Last night, I had a dream. In the dream I was driving down the road when I suddenly encountered water streaming across the surface. For some reason, I kept right on driving through, heedless to the danger.
I felt my car slip to the right and head off the road into the raging water. The car went down, down, down below the surface; yet, I did not feel fear. Instead, I was remarkable calm. It was at that point that I awakened.
I puzzled about the dream- Why did I head straight on into the water rather than turning around, as I have been taught? Why was I so calm in the midst of danger?
Then, this afternoon, it all became clear.....

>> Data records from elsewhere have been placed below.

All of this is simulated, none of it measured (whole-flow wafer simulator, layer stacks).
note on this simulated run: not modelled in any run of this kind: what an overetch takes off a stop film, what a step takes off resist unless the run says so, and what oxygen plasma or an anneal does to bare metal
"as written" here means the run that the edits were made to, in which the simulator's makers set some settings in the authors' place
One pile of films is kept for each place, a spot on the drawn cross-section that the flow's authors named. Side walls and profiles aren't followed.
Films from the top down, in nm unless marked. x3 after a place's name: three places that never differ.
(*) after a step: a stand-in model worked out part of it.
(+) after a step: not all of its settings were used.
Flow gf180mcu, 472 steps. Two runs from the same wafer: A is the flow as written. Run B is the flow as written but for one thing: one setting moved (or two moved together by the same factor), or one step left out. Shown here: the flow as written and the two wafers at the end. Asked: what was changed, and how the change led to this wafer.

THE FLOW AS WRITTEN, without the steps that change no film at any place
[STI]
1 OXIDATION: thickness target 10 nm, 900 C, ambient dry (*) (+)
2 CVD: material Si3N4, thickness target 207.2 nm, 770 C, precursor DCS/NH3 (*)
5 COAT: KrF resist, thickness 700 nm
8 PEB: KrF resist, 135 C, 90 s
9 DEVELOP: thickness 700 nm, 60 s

I was sitting at home reading some devotionals from my iPhone, when these verses popped out at me:
Isaiah 43: 1-2
“Do not fear, for I have redeemed you;
I have summoned you by name; you are mine.
When you pass through the waters,
I will be with you; and when you pass through the rivers,
they will not sweep over you.
When you walk through the fire, you will not be burned;
the flames will not set you ablaze.
WOW! I felt like I had been shoved with an elbow in the ribs. This was so much like my dream. With further reading, I saw that the devotional was referring to fear and how it can overwhelm us, but for me, the verses held a different meaning.
This summer I have felt extremely overwhelmed. My father has been ill and has 2 different surgical procedures, my husband has been experiencing heart issues and has been undergoing several tests, and my son is experiencing some "about to enter adulthood" stress and indecision which has caused him to experience high blood pressure. Through it all, I have been trying to be the stalwart, the one who is there for everyone, to the point that I have ignored my own health issues. . At times I have felt like I was there, all alone, trying to be all and do all. This was my own personal flood..... my own raging waters.
Yet, here was God, telling me that he IS here with me. No matter how hard life gets, no matter how high the flood of stress gets, he IS there with me to help me through. I am NOT alone! I have no reason to fear. I am HIS and he will be there. I simply need to remember that and lean on him for strength and support.
Lord, please help me to remember to call on you when times get rough and I feel the floods of life's stresses pouring in on me. Help me to remember that I am not alone and that you will always be there for me. I am your child and you will be my life-vest when the storms begin to rage. As much as the stress weighs on me, you will keep my boat afloat on the waters of life.